What are some of the issues with Clustering?
I wouldn’t necessarily call most of them “issues” but rather “challenges”. For example, k-means:
The different results via k-means with distinct random initializations are definitely a problem. However, we could use k-means++ as an alternative, and if it’s computationally feasible, we want to run your algorithm multiple times with different seeds and pick the one with e.g., lowest within cluster SSE (sum of squared errors)
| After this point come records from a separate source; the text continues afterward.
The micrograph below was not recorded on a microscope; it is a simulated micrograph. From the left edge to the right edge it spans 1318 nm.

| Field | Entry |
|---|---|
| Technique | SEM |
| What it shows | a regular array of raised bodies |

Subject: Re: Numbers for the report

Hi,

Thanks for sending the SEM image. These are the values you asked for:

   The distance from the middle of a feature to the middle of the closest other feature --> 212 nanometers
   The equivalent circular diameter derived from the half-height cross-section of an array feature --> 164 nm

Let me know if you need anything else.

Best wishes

The number of clusters is (typically) not known a priori (that’s basically the characteristic of unsupervised learning problems), but there are a few “performance” or “evaluation metrics one can use to infer a “satisfying” grouping against the value of K; this is also called the elbow method:
Here, it seems that k=3 would be a good pick. Let’s have a look at the accompanying 2D dataset that I used to train the k-means algorithm and see if our intuition agrees:
I’d say k=3 is definitely a reasonable pick. However, note that the “elbow” is typically not as clear as shown above. Moreover, note that in practice we normally work with higher-dimensional datasets so that we can’t simply plot our data and double-check visually. (We could use unsupervised dimensionality reduction techniques though such as PCA). In fact, if we already knew that the 3 clusters belong to three different groups, this would be a classification task.
Anyway, there are other useful evaluation metrics such as the silhouette coefficient, which gives us some idea of the cluster sizes and shapes. Using the same dataset, let me give you a “good” silhouette plot (with k=3) and a not so decent one (k=2)
I would say that the biggest “shortcoming” in k-means may be that we assume that the groups come in spherical or globular shapes, which is rarely the case with “real-world” data. In contrast, I could think of choosing the “optimal” k as just another hyperparameter optimization procedure, which is also necessary for almost every supervised learning algorithm.